Opinion: What will all this development do to the health of Lake Tahoe
As someone who’s involved with efforts to keep the heavy hand of big development from invading the Tahoe Basin, I often hear us being accused of being “resistant to change” — of being “NIMBYs” who don’t care where big development happens as long as it’s not in their backyard.
I’d like to put that notion to rest: Not only do we not want big development in our backyard, we don’t want it in yours either (or Carnelian Bay’s or Tahoe City’s or Truckee’s) — because our collective “backyard” is undeveloped forestland.

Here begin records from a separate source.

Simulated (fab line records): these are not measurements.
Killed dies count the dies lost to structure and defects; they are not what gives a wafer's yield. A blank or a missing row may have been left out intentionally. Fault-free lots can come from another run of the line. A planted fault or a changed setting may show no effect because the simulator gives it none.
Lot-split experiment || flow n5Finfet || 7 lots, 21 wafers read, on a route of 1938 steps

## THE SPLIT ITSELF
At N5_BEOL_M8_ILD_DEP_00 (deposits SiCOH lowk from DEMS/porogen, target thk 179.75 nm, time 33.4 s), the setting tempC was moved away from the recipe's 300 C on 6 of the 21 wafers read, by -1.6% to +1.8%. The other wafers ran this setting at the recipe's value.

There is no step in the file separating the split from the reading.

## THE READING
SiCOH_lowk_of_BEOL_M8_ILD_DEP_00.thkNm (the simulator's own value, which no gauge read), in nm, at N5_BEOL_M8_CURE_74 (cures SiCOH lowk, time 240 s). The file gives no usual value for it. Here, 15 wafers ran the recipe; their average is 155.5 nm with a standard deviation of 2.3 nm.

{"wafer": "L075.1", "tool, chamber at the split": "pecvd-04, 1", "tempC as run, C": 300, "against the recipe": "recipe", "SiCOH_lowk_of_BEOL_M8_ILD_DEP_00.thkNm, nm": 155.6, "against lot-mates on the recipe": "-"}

As to change, we’re all for it — just not at the expense of Tahoe’s forests, ridgelines and wildlife. So, for example, if a developer decided to purchase some of the older beachfront properties in Kings Beach and build a complex of luxury cabins, we’d say “more power to you!”
But if that same developer decided to put a new tract of homes and retail smack dab in the middle of a forest, miles from existing infrastructure — well, that’s when the objections begin.
Tahoe is a lake, of course, but it’s so much more than that. Tahoe is also her forests, her wildlife, her rustic, easygoing ambiance, and of course her residents and visitors.
How many of those visitors come here for the huge variety of tourist accommodation units and gated luxury communities Tahoe has to offer? I would guess almost none.
We live and visit here because it is still stunningly gorgeous and mostly unspoiled— truly one of the last great wild places.
But Lake Tahoe also has a sensitive and fragile ecosystem that has been in steady decline for many years — a decline that the TRPA has been unable or unwilling to stop, even under the old rules (the 1980 Bi-State Compact), which were much more stringent than those in the latest Regional Plan Update (RPU) which took effect in December of 2012.
The RPU has so many loopholes in it that the TRPA have been sued by the Tahoe Area Sierra Club and Friends of the West Shore for abdicating their duties as the lake’s guardians and environmental stewards.
You may think these conservation groups are sky-is-falling types, but I assure you that — as underfunded and understaffed as I know they are — they do not take the filing of lawsuits lightly.
Many of this RPU’s new provisions are, in their eyes, seriously and fundamentally wrong; it has become clear that, should development occur on the scale that’s being contemplated, future generations, and this area as a whole, will pay a steep price in declining air and water quality, increased pollution, and heavy traffic. Those are changes nobody wants.
Some of the projects in the works include Homewood, the “Epic Adventure” park at Heavenly Valley, Squaw Valley/Olympic Valley, the Diamond Peak Master Plan, Boulder Bay, and of course Martis Valley West — and this is not by any means an exhaustive list.
The assumption that somehow the TRPA will be able to “mitigate” or “manage” the ongoing and increasingly severe environmental stresses and degradation brought on by these myriad large projects is simply a pipe dream.
We need to get real — to stop assuming things will be OK no matter what, and start thinking about what this volume of new development is going to do to the short- and long-term health of this region and its inhabitants.
If developers and our governing entities begin to focus on redevelopment (or limited new development in areas with existing infrastructure) rather than creating large new tracts on forested ridgelines and in other ecologically sensitive and undeveloped areas, it will be a step in the right direction — and then they’ll be coming up with changes we can all live with.
Coral Amende is an Incline Village resident.